SHIP: Author intent (was Ron and Hermione do TOO banter!)
David <dfrankiswork@netscape.net>
dfrankiswork at netscape.net
Thu Jan 23 14:36:24 UTC 2003
No: HPFGUIDX 50365
Ebony wrote:
> I am rather surprised that the text itself is so very
> ambiguous... a flaw that I expect will be corrected in OotP.
and later:
> And if JKR intends Hermione to end up with Ron, I want OotP to
> address many if not all of the points I raised in my essay. Ron's
> got great moments, I agree, but the disquiet that some of us feel
> when it comes to him needs to be addressed.
>
> However, I doubt that she will address the issues that I brought
up.
> I'm no fool; ever since reading GoF I've predicted that Ron and
> Hermione will date in future books. If I were a betting woman, my
> money would be on R/H...
I concede the first quote above is a little out of context.
I think though Ebony glancingly raises a point that doesn't get a
lot of attention in the shipping discussion I have seen here. That
is that there may be a deliberate ambiguity in the text, such that
it is consistent both with H/H and H/R.
There are two broad possibilities here, IMO (I am not discussing
here the possibility that there is only one pairing intended and the
other is a disastrous accident caused by clumsy writing and/or
reading.):
1) that one shipping position is misdirection and the
other 'reality'. In this case it would almost certainly be R/H that
is the misdirection and H/H (or some no-ship or even FITD) that is
what will transpire. This possibility is broadly in line with other
plot aspects of the series, e.g. Snape-as-villain in PS, Percy and
Bagman in COS and GOF.
2) that the situation is more symmetric and that both H/H and R/H
are being kept open as future possibilities until JKR (and Hermione)
eventually plumps for one of them, or openly refuses both pro tem.
On the first possibility we would be given enough information in
future books to 'decode' the current books to say what 'really'
happened, e.g. we would be told why Hermione blushed at a certain
point, or what her problem is with Fleur.

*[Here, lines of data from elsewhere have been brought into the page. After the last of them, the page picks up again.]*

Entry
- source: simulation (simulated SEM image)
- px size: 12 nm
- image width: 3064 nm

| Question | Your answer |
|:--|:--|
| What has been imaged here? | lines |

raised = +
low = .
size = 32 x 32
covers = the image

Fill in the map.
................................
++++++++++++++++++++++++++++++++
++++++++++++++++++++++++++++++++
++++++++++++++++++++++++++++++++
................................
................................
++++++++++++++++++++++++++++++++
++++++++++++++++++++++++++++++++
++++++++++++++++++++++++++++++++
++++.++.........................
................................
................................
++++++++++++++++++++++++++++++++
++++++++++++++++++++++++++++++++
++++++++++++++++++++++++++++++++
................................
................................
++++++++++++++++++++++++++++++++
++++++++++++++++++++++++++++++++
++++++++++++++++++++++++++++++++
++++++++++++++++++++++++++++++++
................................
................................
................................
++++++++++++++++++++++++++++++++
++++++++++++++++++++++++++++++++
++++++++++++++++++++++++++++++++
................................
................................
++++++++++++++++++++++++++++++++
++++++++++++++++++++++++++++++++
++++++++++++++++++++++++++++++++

On the second, we would eventually get insight of a moment of real
uncertainty over both boys for Hermione, thus both endorsing and
relativising aspects of both the R/H and the H/H interpretations of
the former books.
I have trouble with both readings. The first because once I know,
for example, that Quirrell is the villain, all the previous Snape
passages 'click' and I have no desire to go back to any other
interpretation. Seeing the H/H interpretation of various passages
in GOF does not have the same effect on me: I recognise much of
their force but it doesn't leave me with that sense of having
penetrated JKR's misdirection with R/H. I stress that is a personal
reaction: I make no claim to suggest that others should feel the
same. Possibly JKR's imprimatur on H/H in OOP would make me feel
differently.
On the other hand, the second reading introduces a degree of
uncertainty that strikes me as untypical of the HP series. Yes,
mystery and deception, authorial and by characters, abound, but
underlying it all JKR maintains the conviction (IMO) that there *is*
a reality that can ultimately be known. IMO it is for this reason
that we get so invested in our interpretations: we buy into the
illusion and so suffer anxiety and discomfort when our
interpretations are seriously challenged, akin to that we feel when
our real world perceptions are challenged. The second reading does
not *contradict* this, but it stresses ambiguity resolved by choice,
rather than ambiguity resolved by revelation, which I see as more
typical in the Potterverse. But then again, choice is an important
theme, so I'm sure JKR could weave it in with her usual aplomb. (It
will be interesting to see how and if Lupin's undoubted ambiguity is
resolved.)
On the specific point Ebony raises above,
> However, I doubt that she will address the issues that I brought
up,
I have rather more confidence than Ebony. I think if R/H is to
happen *within the series* then the damage Ron has done to his cause
would have to be fairly explicitly repaired.